The Forest City Derby Guys want you to join their pack
Credit: ANGELA MCINNES
The Forest City Derby Guys may be a small team, but they make up for it with their spirit and determination.
For almost four years the London men's roller derby team, playfully dubbed the Pack Men, has been proudly skating alongside their better-known female counterparts. They are a small but mighty group, persistently doing battle on and off the track to achieve recognition in the recent movement of roller derby revival.
At the moment, the team is comprised of around 10 players, a dismal number when compared to the three rapidly growing teams of the Forest City Derby Girls. In order to organize tournaments, separate regional divisions must often band together just to create a regulation amount of participants on either side. Despite being an internationally played sport, men's roller derby is still relatively new to Canada and has some catching up to do in terms of advertising and cultural acceptance.

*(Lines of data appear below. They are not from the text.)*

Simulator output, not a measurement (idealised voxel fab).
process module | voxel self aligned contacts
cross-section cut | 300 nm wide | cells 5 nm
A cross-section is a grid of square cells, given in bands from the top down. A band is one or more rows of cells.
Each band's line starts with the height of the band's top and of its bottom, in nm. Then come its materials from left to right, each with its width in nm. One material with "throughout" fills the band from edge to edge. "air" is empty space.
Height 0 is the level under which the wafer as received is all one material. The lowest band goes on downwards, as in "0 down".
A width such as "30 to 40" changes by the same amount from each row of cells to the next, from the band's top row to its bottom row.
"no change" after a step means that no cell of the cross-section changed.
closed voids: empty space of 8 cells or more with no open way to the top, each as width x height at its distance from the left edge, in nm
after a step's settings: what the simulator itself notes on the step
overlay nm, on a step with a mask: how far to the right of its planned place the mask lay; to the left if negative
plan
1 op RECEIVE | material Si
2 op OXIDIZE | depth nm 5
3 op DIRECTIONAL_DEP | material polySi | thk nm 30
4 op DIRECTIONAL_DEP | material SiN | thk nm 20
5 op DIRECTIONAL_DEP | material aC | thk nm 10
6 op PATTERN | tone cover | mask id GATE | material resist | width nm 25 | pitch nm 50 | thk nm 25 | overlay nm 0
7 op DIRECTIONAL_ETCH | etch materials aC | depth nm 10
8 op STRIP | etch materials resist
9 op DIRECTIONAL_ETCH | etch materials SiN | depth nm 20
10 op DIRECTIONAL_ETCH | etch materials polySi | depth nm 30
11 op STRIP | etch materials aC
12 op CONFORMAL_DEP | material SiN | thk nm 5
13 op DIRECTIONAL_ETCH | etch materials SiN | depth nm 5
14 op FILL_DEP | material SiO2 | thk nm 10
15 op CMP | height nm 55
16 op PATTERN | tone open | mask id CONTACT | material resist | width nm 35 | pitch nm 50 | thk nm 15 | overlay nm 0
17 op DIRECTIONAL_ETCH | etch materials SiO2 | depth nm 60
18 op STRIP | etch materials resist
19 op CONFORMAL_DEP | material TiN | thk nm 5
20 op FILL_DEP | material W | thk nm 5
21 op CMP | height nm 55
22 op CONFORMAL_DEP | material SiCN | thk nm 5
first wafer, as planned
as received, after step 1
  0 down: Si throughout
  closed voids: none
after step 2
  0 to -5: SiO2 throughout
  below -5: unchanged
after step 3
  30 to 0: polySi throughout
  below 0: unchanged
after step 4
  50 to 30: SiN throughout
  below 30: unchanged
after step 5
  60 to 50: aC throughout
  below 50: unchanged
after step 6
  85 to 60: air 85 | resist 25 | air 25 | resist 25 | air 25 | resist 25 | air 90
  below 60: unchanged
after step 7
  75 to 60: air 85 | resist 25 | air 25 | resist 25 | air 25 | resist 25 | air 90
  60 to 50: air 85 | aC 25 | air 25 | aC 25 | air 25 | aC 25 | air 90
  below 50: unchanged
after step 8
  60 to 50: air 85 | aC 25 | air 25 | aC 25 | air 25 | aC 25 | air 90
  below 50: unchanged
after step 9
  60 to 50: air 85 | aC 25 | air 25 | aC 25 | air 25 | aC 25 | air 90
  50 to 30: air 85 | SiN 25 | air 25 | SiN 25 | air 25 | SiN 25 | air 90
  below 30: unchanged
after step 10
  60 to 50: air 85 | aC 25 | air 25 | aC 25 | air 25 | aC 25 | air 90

A key challenge faced by the Pack Men is gaining new recruits. According to team captain Chris Potter (Potty Mouth 101), lack of awareness and understanding is largely to blame.
“It's the backburner to women's derby. A lot of men don't look at it as a sport the same as they do with say hockey or football. But to be honest, it's the best sport I've ever played.”
Men's roller derby implements the same rules and complex structure as women's, but there is one specific difference to how the game is played. Without discounting the potential brutality executed by the women's teams, men's derby tends to be rougher than women's only because of their larger physiques.
However, the overall spirit of comradery and kinship transcends the bounds of gender binaries. After watching his wife play, David Sharpe (Giraffe) has been a part of the team for seven months. Already he is experiencing benefits mirroring those of the female players.
“I love how much of a family it really is. Whatever it might be, we're there for each other. We're from a thousand different walks of life, between a lawyer, a mechanic, a carpenter, a truck driver, a call-centre worker, when we're here, we're all equal.”
The men's team also contends with the same public misconceptions as the women's. Many sponsors often decline a chance to advertise at games, failing to see how they can possibly gain exposure at what they may feel is an unwatched sport. Potter insists that the event is actually one of the hottest tickets in town, for people of all ages.
“On a good night, we pack the stands with 300 to 400 people. These events are fully licensed and kid friendly. They have hula hooping and activities at half time. Live bands are usually playing. Science students from Western will have demonstrations. My son's been coming here for four years and has a blast every time.”
Players of men's roller derby may risk a raised-eyebrow or two, but at the end of the night, the Pack Men just want to have fun doing something as a team, gender politics be damned.
When asked how he feels playing what's commonly referred to as a “girl's sport,” Paul Michael Anderson (Paul E. Scorin) doesn't miss a beat.
“It IS a girl's sport,” he stated matter-of-factly. “It's invented by women. But what's more progressive than feminists letting a bunch of dudes play a girl's game?”